Listening Room: Old 97s - "If My Heart Was a Car"

In a mix of country backbeat, rocking guitar lines, and vocal harmonies, the Old 97s sing about heartache the only way they know how - like a train running off the tracks.
  |   Comments

Old 97sI "discovered" the Old 97s in 1999 through the brilliant album Fight Songs. It wasn't until the next year I started working through the back catalouge and it was another year before a friend and bandmate put their first studio album in front of me, 1994's Hitchhike to Rhome. And buried on that record at spot 13 is today's song in question.

What begins as a plodding two chord saunter quickly devolves into an upbeat, sweat drenched ramble about the end guy on the wrong end of being used in a relationship. In a mix of country backbeat, rocking guitar lines, and vocal harmonies, the Old 97s sing about heartache the only way they know how - like a train running off the tracks.

It my heart was a car, you would have stripped it a long time ago."

If this song is anything, it's the preamble to a really good argument which has been brewing for quite sometime. Our voice here sounds just as exhausted as it does angry. Thus, the opening stanzas are a tangled weave of disparate thoughts in which our voice references known history (about Texas, of course) with television programs ultimately comparing his sleeping (assumingly wayward) lover to thigns like a TV set inthe off position or a phone hung up on the receiver. This is supported by the realization that he's got nothing left to offer here but wants the chance to get it all out.

You were sleeping next to me, I might as well have been alone"

The chorus bounds along followed by one of the 97s trademark guitar solos where the entire band seems to go in a speed trance where they emerge even more fretted. And then the crescendo. There's a distance here and our voice is tired. Tired of the distance, tired of whatever is causing it, and is desparate to get it all out on the table and get to the end of this.

I ain't talkin' bout tomorrow, I'm talkin' 'bout tonight
You told me you were drunk already, that don't make it right
You want at me, well, have at it, 'cause I'm in the mood to fight"

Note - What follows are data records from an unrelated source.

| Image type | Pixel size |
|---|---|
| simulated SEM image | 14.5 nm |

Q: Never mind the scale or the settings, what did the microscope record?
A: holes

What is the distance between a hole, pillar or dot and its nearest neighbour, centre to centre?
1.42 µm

And what of the analogy? It really goes both ways. He knows his partner has little value for his emotions but in the same light, he holds a low esteem as well. He knows his heart is worth nothing and he doesn't assign blame for being done this way. Instead, our voice here is irritated that neither have come out and said it. Until now, that is. Because now it is all out on the table. And after this fight, it is indeed a long way back to El Paso.

You can find the music of the Old 97s on their website or on iTunes.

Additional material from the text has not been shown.